City Landmark - Bahrisons Booksellers, Khan Market

City Landmark – Bahrisons Booksellers, Khan Market

City Landmark - Bahrisons Booksellers, Khan Market

Icon at 70.

[Text and photo by Mayank Austen Soofi]

He is 48. He joined the bookshop when he was 21. Today, Bahrisons Booksellers turns 70. And Mithilesh Singh (see photo) is its longest serving and most senior staffer.

Founded by partition refugee Balraj Bahri Malhotra (d. 2016, see photo), the store has a branch in Gurugram, as well as in a few other places. This one in Khan Market is the flagship entity. It is also among the very few original landmarks still standing in the country’s premium shopping destination.
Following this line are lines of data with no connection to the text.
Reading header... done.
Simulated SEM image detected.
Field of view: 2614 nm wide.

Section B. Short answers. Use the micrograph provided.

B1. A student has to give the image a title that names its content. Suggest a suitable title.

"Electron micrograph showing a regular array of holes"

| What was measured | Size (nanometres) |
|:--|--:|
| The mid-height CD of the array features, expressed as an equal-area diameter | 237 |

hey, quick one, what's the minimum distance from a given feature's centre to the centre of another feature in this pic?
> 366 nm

As with the rest of the market, the shop is often chock-a-block with the capital’s lawdeedaw movers and shakers. The awe and intimidation they emit is counterpoised by the ghar-jaisi homey cordiality of the owners: Anuj, the founder’s son, and Rajni, his wife. Then there is Mithilesh. Like a friendly djinn lurking inconspicuously beside the browser’s shoulder, he is ever ready to steer them towards their favoured writers. “Mithilesh is a genius,” author William Dalrymple once told this reporter, explaining “he knows about any book I ask for and find it in seconds even if it involves shinning up some rickety stepladder.“

Arriving from Bhagalpur in Bihar, Mithilesh started in Delhi in 1993 as a publishing firm’s “delivery boy.” Three years later, on his first day as a “helper” at Bahrisons, he was given a pencil to mark the back of each book that would arrive into the shop. From then onwards, “I plunged into work, poring over publishers’ catalogues, listening to customers talking among themselves to understand what they wanted.” At night he would practice his English pronunciation.

Mithilesh’s colleagues are as endearing in their distinct individualities. The calm Rajesh Kumar Dhamija manages the magazine counter. Babita Kumari (see photo) manages the classics shelves and cookery section on the mezzanine floor. The geeky-seeming Shafiq Ahmed has an unusually sharp memory for which-book-is-where. The super-serene Manjur Alam promptly sorts out customers’ queries. Deepak Soni is quiet and helpful. Sheetal sits by the poetry shelf, processing new stocks. Dilbar Singh is the go-to gentleman for dispatches and gift-wrapping. Abu Yusuf, aka Mamun, is your guide for coffee table glossies. Pankaj Kumar Mayur and Pan Singh Bisht are equally amiable. Doorman Reet Bahadur Simkhada is of course the first face you encounter on entering. (The mild mannered Devender Bisht is missed— trained to become “another Mithilesh,” he administers the Gurugram outlet in Galleria Market.)

Now, a lady asks “Mithilesh ji” for a Siddhartha Mukherjee title. He politely escorts her to the other side of the shelf, handing her the paperback (she finds the print too tiny, he looks crestfallen!). Next moment, “Mr M Singh” is seen shepherding another customer towards Ocean Vuong’s On Earth We’re Briefly Gorgeous.